An exciting new Hunter winery does more for less
In case you were wondering whether or not a Victorian could maintain his enthusiasm for Hunter wine for more than a single article, I have again chosen to feature this unique wine region. Why? The other day I introduced myself to the wines of a relatively new, low-key producer that had certainly crept under my radar for too long – Mistletoe.
Sited on land once known as Mistletoe Farm the surrounding area once was known as Mistletoe, Mistletoe struck me immediately as a consistent maker of spotlessly clean and deliciously vibrant Hunter wines that reflect and respect their regional origins. While the company does produce several wines from varieties like cabernet sauvignon and merlot that were not grown in the Hunter – and which are clearly identified as such – its typical regional folio is structured around the varieties of chardonnay, semillon and shiraz.
Essentially there are two ranges of each variety, a regional Hunter range that sells for around $20 per bottle, and a Reserve collection of estate-grown individual vineyard wines sourced from the property’s oldest plantings that date back around 40 years or so. The regional wines are derived from the Mistletoe vineyard as well as others in the immediate vicinity. Around 40 of the winery’s total production is estate grown.
The Reserve wines fetch around $30-$35, and like the other Mistletoe wines, represent outstanding value for money. With great emphasis and concentration of fruit, plus some finer and newer oak influence in the Chardonnay and Shiraz, the Reserve wines are typically more complex, better structured and more tightly focused. Importantly, they achieve this without sacrificing any of the elegance and shyness so integral to the character of genuinely regional Hunter wine.
A family-owned business established in 1989, Mistletoe is found on Hermitage Road, Pokolbin. It doesn’t sell its wine at retail and has steadily been increasing its still small production runs so all can be sold via its cellar door or website. Smart thinking, really, if you can get away without losing retail and wholesale margins, and doubtless the key reason why Mistletoe can sell high-end wines at prices that would cause others to cock an eyebrow.
In control of winemaking and viticulture is a top young Hunter winemaker, Nick Paterson, who cut his teeth at his family’s small winery of Chateau Pato. Before his arrival at Mistletoe, Paterson had spent time with two legendary Hunter producers, Brokenwood and Tyrrells. You don’t get a better Hunter background than that, and it’s little wonder that Mistletoe’s wines reflect such an understanding and affection for what makes Hunter wine unique.

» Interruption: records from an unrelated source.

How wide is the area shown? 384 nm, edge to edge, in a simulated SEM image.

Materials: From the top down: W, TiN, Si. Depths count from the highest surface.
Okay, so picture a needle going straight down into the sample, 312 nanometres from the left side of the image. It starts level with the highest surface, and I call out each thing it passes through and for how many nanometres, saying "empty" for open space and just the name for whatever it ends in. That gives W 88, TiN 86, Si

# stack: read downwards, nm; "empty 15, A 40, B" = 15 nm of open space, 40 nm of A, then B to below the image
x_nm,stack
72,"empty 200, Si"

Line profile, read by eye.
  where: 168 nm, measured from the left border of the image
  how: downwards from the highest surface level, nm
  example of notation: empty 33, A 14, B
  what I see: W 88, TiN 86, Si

Like most people, I judge a lower Hunter winery by the clip of its semillon, and this is where Mistletoe is immediately impressive. Its wines appear to marry the intense, finely honed flavours associated with classic examples of this style with the sculpted shape and minerality that people like Andrew Thomas are introducing to the regional theme.
The Home Vineyard Semillon 2007 $18 weighs in at an approporiate 10 alcohol yet not for a moment does it want for concentration or texture. Lightly mineral and surprisingly intense, it delivers a lightly herbal expression of melon and citrus flavour with a chalky undercarriage of lemon sherbet. It’s long and austere, and should develop in the bottle for at least another five years. Another $4 fits you with the Reserve Semillon 2007. This is a class act, a very stylish and shapely version of high-end contemporary Hunter semillon whose intense, slightly tropical fruit is underpinned by chalky mineral influences and finished with a tangy, briney note. High-end drinking indeed, for a give-away price.
While I don’t yet think the ‘standard’ Chardonnays are of quite the same standard as their semillon equivalents, they do share the focus, tautness and crispness of these wines, as well as their comparative restraint and elegance. The slightly richer Reserve single vineyard wines do develop more richess and weight. I’d drink them between two and five years of age, while they retain enough tightness and focus to finish crisply and handle food more naturally. I like the potential of the sweet and juicy 2007 Reserve Chardonnay $35, which should develop similar pleasing mealy and funky complexity as the 2005 $35.
Nick Paterson is also applying a slightly modern spin to traditional Hunter shiraz. Polished and brightly flavoured, they are elegant, fine-grained and savoury, capturing the sour-edged essence of dark blackberries and plums that the Hunter can produce from its better sites. The ‘standard’ Shiraz receives maturation in only older oak, which helps to explain its balance and restraint, while the Reserve edition sees a combination of new, second and third year cooperage, since its additional weight and intensity enables it to soak up more oak influences without compromising balance and focus. I particularly like the seamless 2005 Shiraz, which is beginning to reveal some gamey flavour development, as well as the 2006 Reserve Shiraz, more plump and juicy, but still fine-grained and regional.
There’s an honesty about these wines – in the quality of their making, in their reproduction of a respected regional style, and ultimately where it always really counts – in their price. You might have to try a little harder to find wines from Mistletoe, but nothing I have tasted so far would suggest the effort is not worth every bit.